Intermediate programming with R

Controlling the plot scales

Learning Objectives

  • Scales affect how data is mapped to aesthetics
  • Use variants of scale_x_* and scale_y_* to control axes
  • Use variants of scale_color_* to control color scheme

In the last lesson we made our first plots with ggplot2 by mapping columns of a data frame to the plot aesthetics. We can modify the transformation of the data to the plot using scales. These allow us to customize the display of the data.

Scales that affect mapping to x and y

In the last lesson we plotted the number of PDF downloads versus the 2011 citation count.

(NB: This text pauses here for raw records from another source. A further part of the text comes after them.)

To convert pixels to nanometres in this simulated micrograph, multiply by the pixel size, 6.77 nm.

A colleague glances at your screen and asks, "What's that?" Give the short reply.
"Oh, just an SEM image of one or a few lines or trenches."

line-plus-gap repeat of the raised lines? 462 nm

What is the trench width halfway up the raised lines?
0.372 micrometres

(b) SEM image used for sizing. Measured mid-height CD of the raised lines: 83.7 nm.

p <- ggplot(research, aes(x = pdfDownloadsCount,
                          y = wosCountThru2011)) +
  geom_point(aes(color = journal)) +
  geom_smooth()
p

plot of chunk unnamed-chunk-6

This was not a very effective visualization because the majority of the points were clustered in the bottom left part of the graph. To improve it, we can log transform the axes. We do this by adding the ggplot2 functions scale_x_log10 and scale_y_log10.

p + scale_x_log10() + scale_y_log10()
Warning: Removed 1768 rows containing non-finite values (stat_smooth).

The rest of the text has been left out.